Three Key Budget Recommendations from VIUSU
Restore Public Funding to 75% of Operating Budgets
Complete and Implement the Funding Formula Review
Strengthen the Tuition Limit Policy and Close Fee Loopholes
The One Question from the Committee
The committee asked: “Do you have anything that is a smaller ask specific to your university?”
Brandi reiterated the importance of tightening enforcement around the Tuition Limit Policy. She emphasized that students need protection from fee increases disguised as structural changes—and that consistent oversight is necessary to ensure the policy works as intended.
She shared that In 2024, VIU changed its Student Activity and Student Services fees from a per-credit model to a flat monthly rate. While this reduced fees for some students, it caused a 433.9% increase for students in the English as a Second Language (ESL) program.
The Ministry of Post-Secondary Education and Future Skills reviewed the changes and found VIU had misapplied the Tuition Limit Policy, which limits fee increases to 2% annually and does not allow revisions to existing fees without a specific process. As a result, VIU was granted a one-time exemption for the realignment—with the exception of the ESL fee, which had to be rolled back to 2023/24 levels and increased only within the 2% limit.
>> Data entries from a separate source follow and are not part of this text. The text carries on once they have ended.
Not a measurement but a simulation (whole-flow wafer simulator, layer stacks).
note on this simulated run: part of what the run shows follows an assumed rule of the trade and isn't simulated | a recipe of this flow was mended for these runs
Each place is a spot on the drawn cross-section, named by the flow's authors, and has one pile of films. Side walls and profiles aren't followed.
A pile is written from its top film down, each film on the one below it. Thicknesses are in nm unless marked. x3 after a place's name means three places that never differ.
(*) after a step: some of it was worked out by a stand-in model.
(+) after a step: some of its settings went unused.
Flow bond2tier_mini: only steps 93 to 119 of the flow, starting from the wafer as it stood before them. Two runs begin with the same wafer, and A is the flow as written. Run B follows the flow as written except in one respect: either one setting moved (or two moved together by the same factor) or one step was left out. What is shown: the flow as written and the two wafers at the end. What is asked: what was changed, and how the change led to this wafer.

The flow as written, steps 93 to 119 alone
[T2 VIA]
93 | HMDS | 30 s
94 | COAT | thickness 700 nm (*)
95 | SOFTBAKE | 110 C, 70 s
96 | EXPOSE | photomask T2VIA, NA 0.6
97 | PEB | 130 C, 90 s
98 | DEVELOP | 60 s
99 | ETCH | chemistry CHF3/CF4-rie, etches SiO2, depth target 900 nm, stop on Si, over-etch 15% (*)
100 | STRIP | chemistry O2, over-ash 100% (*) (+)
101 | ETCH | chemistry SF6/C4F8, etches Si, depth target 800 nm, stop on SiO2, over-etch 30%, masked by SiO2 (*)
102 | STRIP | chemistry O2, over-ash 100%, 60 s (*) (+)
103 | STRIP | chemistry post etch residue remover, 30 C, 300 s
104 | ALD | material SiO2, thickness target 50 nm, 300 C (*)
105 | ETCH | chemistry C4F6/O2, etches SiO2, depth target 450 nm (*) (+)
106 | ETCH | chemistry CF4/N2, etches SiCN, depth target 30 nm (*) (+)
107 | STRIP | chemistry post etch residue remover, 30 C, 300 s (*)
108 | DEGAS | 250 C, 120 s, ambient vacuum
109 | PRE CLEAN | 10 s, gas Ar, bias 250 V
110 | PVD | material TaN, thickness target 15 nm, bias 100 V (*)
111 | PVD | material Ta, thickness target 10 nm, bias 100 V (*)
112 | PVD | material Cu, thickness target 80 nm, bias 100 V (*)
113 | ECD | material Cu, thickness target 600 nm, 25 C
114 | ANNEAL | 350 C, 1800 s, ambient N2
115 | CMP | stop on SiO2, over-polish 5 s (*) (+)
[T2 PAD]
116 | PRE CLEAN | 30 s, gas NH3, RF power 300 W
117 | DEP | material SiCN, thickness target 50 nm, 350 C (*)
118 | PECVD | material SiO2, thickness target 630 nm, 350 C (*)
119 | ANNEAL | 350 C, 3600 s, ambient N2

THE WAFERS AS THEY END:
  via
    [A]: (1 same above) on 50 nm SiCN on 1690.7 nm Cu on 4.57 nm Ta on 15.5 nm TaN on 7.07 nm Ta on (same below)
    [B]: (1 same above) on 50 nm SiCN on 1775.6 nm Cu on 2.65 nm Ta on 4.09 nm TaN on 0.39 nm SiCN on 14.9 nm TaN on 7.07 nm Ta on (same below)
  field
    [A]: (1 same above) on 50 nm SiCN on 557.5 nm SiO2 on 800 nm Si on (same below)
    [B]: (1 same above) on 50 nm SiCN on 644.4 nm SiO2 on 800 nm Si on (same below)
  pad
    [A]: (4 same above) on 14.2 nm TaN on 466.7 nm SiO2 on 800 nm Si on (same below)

The Ministry warned that future non-compliance would require full resets of tuition and fees to policy-aligned levels.
Why It Matters
From library access to course availability, underfunding directly affects students’ ability to succeed. Brandi closed with a call for the province to back up its priorities—affordability, workforce development, and equitable access—with real investment.
“There’s no path to a strong, sustainable economy without investing in the people who will power it.”